Sunday, 1 September 2013

Guderian on German Armour

I have previously pointed out that the quality of German armour degraded sharply over a relatively short amount of time. But when did it start? Early war vehicles exhibit excellent armour ductility, but the late war ones, not so much. Since it's impossible to grab samples of the produced armour, I'm going to have to rely on second-hand information. Thankfully, a rather reputable figure speaks on the subject!

"In November of 1941, high ranking engineers, industry representatives, and armament directorate officers came to my tank army in order to familiarize themselves with the Russian T-34 tank. Frontline officers suggested that we should build tanks exactly like the T-34 in order to correct the unpleasant position of our armoured forces, but this position did not receive support from the engineers. Not because they were opposed to imitation, but because it was not possible to rapidly set up manufacturing of important components, especially the diesel motor. Additionally, our hardened steel, whose quality was dropping due to a lack of natural resources, was inferior to the Russians' hardened steel."

H. Guderian, "Panzer Leader", page 268

Interestingly enough, Daimler-Benz decided to imitate the T-34 anyway, with domestic components. The result proved complicated and unreliable, and lost out to the MAN prototype in competition for the Panther project.

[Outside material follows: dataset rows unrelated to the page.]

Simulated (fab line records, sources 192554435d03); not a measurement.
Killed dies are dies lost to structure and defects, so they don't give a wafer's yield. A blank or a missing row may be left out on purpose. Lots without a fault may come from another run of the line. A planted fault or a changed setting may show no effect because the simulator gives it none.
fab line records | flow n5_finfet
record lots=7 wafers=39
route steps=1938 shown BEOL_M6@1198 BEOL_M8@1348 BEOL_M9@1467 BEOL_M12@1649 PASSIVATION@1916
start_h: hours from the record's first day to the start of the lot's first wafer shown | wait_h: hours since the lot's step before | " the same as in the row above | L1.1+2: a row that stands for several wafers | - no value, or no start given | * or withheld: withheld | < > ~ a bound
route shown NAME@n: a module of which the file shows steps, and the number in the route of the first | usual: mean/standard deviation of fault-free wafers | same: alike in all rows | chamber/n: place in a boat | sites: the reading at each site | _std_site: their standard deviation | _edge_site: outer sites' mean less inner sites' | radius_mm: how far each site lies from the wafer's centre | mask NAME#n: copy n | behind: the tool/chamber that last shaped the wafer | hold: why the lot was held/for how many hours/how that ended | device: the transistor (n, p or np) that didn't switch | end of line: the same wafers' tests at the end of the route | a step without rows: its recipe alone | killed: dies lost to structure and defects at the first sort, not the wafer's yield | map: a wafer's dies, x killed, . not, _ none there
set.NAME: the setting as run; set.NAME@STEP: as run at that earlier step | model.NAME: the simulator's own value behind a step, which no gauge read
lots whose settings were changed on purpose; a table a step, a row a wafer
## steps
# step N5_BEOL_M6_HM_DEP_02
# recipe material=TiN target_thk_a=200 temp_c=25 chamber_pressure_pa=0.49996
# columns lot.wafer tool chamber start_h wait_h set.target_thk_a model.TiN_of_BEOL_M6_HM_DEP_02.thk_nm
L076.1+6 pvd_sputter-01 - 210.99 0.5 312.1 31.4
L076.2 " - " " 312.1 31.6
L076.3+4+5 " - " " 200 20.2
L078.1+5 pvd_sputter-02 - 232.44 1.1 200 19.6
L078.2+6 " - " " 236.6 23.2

  1. "hardened" steel. What does he mean?
    The germans used either homogenious armour or -later- homogenious with subsequent special surface treatment (Einsatzhärtung).
    Face hardened armour was -to my knowledge- never used on tanks but exclusively on major naval vessels.

    1. Conventional steel that you will find in a pot or something is not particularly hard or resistant to projectiles. Armour steel is much harder, but you can have a range of hardening for various properties. Very hard steel resists undermatching projectiles better, but fails catastrophically when hit by overmatching projectiles. The better you are at hardening armour, the less faults it will have and the less likely it is to fail when hit.

    2. Hardened plate is better at resisting uncapped AP shot as used by the Soviets, while RHA is better against capped shot used by the western allies. Hardened plate fails by shatter when defeated. Overmatched projectiles perform better against sloped armour, whether it is hard or soft.

  2. It has to do with the alloy in the armors. Particularly steel with a high manganese content, and as the war went on Thyssen was unable to secure that quality steel. So to make up for the lack of manganese the carbon content was likely raised which allowed it to be hardened, but lacked the ductility of armor plate. Comparing brinell readings isn't enough in these cases, it is entirely possible to have two plates with identical hardnesses while one is very elastic and another is crystalline like glass.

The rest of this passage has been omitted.